Well, this was an ace read, no mistake! I was glued to it from start to finish. Palin has, as we all know, a very engaging character. And he writes as well, better even, perhaps, than he presents TV travel adventures.
In this very easy to read and rather compelling book he tells the story of the ship Erebus, a ‘bomb ship’ converted for polar exploration, that has a fascinating story, full of life and death. For the sake of ease and simplicity, we can call the life part the Ross expedition, and the death part the Franklin expedition.
Built in the wake of the Napoleonic wars, it’s military or naval purpose condemned Erebus to the doldrums of instant obsolescence, initially. Until she was realised to be, along with the equally scarily named (slightly older and slightly smaller) Terror, perfectly suited to adaptation for work in the polar extremes.
Designed and built to be quite small but very strong, so as to carry heavy mortars (the ‘bombs’), she needed less fiddling with to be made ready for the freezing conditions of polar exploration than most ships.
Palin tells her tale, from her birth at Pembroke in Wales, to her re-fitting(s), and her periods of idleness at Chatham, right the way through to when the ‘nearly ship’ of the British Navy became one of the most famed.
As well as the story of the boat, there’s also the interwoven strands of broader history. After Napoleon’s defeat, Britain’s maritime pre-eminence helped these tiny islands punch well above their weight internationally, helping found a massive global empire.
And this empire was growing apace as much for reasons of a more enlightened kind, as for those more normal reasons of imperialistic avarice; ever more wealth and power. Erebus would find fame not for her martial prowess, but for furthering knowledge and science, as well as national and commercial interests. Oh, and for both triumph and tragedy.

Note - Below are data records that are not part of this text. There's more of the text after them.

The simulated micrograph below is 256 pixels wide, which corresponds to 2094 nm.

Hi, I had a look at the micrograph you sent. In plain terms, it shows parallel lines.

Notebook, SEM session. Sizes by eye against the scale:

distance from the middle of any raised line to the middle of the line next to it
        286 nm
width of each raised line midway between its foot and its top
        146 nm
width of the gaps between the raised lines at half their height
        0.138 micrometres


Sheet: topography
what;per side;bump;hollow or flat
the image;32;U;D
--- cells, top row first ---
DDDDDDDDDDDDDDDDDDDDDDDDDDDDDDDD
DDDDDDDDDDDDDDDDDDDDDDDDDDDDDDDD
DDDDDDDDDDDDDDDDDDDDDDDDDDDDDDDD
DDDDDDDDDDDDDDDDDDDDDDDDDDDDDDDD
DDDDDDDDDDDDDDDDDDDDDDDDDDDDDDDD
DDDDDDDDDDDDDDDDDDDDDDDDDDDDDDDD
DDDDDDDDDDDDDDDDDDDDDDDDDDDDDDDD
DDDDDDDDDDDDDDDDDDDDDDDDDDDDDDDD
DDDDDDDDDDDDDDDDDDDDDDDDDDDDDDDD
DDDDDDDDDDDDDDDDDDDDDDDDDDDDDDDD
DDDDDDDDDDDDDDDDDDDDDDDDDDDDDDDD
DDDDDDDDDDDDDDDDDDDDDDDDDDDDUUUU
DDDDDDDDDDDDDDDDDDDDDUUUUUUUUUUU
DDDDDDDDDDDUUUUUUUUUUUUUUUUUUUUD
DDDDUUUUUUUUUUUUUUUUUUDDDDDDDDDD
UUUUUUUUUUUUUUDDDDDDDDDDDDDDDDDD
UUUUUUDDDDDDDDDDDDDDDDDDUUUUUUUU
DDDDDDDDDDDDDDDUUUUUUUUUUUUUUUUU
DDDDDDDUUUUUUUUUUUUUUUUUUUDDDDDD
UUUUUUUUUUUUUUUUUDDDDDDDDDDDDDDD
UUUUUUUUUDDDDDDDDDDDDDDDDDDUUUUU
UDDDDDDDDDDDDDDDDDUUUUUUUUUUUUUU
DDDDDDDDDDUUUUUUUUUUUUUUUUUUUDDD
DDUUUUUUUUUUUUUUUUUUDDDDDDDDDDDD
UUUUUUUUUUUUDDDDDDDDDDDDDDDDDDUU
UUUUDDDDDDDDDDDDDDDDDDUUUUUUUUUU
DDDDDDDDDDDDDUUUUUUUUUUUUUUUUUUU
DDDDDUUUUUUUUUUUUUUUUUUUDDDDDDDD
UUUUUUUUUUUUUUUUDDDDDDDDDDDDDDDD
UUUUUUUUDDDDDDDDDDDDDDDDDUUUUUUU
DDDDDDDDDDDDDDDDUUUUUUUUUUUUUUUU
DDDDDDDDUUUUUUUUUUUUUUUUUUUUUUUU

And so it is that the 19th C. enquiry into global geo-magnetism assumes an important place in these tales. This is a golden Age of Enlightenment influenced rational science. The era of Darwin and the rise of ‘natural history’. And representing that we have several characters, chief of whom is Joseph Hooker, aged just 22, travelling on Erebus, under the care of the dashing Captain, James Ross.
Having already followed Erebus’ career, from manufacture to patrolling the Med, and then into Ordinary (semi-retirement!), the biggest chunk of the book is concerned with an epic four year voyage to the Antarctic, under Ross. It’s terrifically evocative and gripping stuff!
After the triumphant return of this initial expedition, it’s successes – which were by no means complete – soon lead to another attempt at finding the fabled ‘Northwest Passage’. But this time the crew on Erebus, under Capt. JohnFranklin, would be almost entirely different, as would their fate.
Intriguingly several characters we have already met in the Erebus’ former wanderings – such as Franklin and Crozier – come into the foreground in this ‘second act’ of polar adventure. And it is their misfortunes that we follow next.
Palin does a great job of telling this story in a way that maintains one’s interest, because, at the crucial moment in the doomed second voyage, all goes eerily quiet. Franklin, who we first meet in Tasmania, and is now Captain of Erebus, and all aboard both Erebus and Terror, simply vanish. No news is forthcoming.
As anxieties mount back home, officials dither. This is partly understandable, as polar explorers were known to get frozen in over winter. But the degree of tardiness in the face of growing certainty that something was wrong is pretty shocking.
The story then switches from that of the boat and her crew to that of those searching for her/them. And here things are slow and patchy in developing. Once again Palin unfolds this in a masterful manner, maintaining one’s interest where it might, like the attempts to locate the lost explorers, have simply petered out.
And thus it is that the Erebus’ story brings us up to very near the present day, as she is eventually located, in 2014.
Our voyages of exploration, unlike Ross’, Franklin’s, and even Palin’s (he journeys in the footsteps – or should I say wake? – of these heroic explorers) may be from the cosy comfort of our homes. But Palin takes us, through words and pictures, on an amazing journey, to the very ends of the earth.
And this fantastic story takes in not just heroism and the awful sublime grandeur of nature, at her most powerfully disinterested in us mere mortals, but runs the gamut of feelings, from intoxicated wonder (and plain old intoxication; these are rum-soaked sailors, after all) and elation, to illness, death, and horror.
Beautifully written, on a fascinating subject; well illustrated, with maps, old paintings and prints, and plentiful photos (ranging from daguerreotypes of crews, to kelp festooned wreckage), this really is a fantastic book!
* This is the only written document covering the death throes of the Franklin expedition to have survived and come down to us.
PS – I love model ships, and have a few books – one or two rather lovely! – on the subject. I once even tried my hand at building a wooden one, as a child. It was an awful balsa-wood failure (trashed by my sister!), inspired by the three Unicorns of Tintin/Haddock fame. I still hanker after building some nice old ‘age of sail’ type models. Erebus seems like an appealing subject. Hmmmm!?
Also worthy of note, it appears Ridley Scott has made a film or TV series about the expedition, named after the other boat of the expedition, The Terror!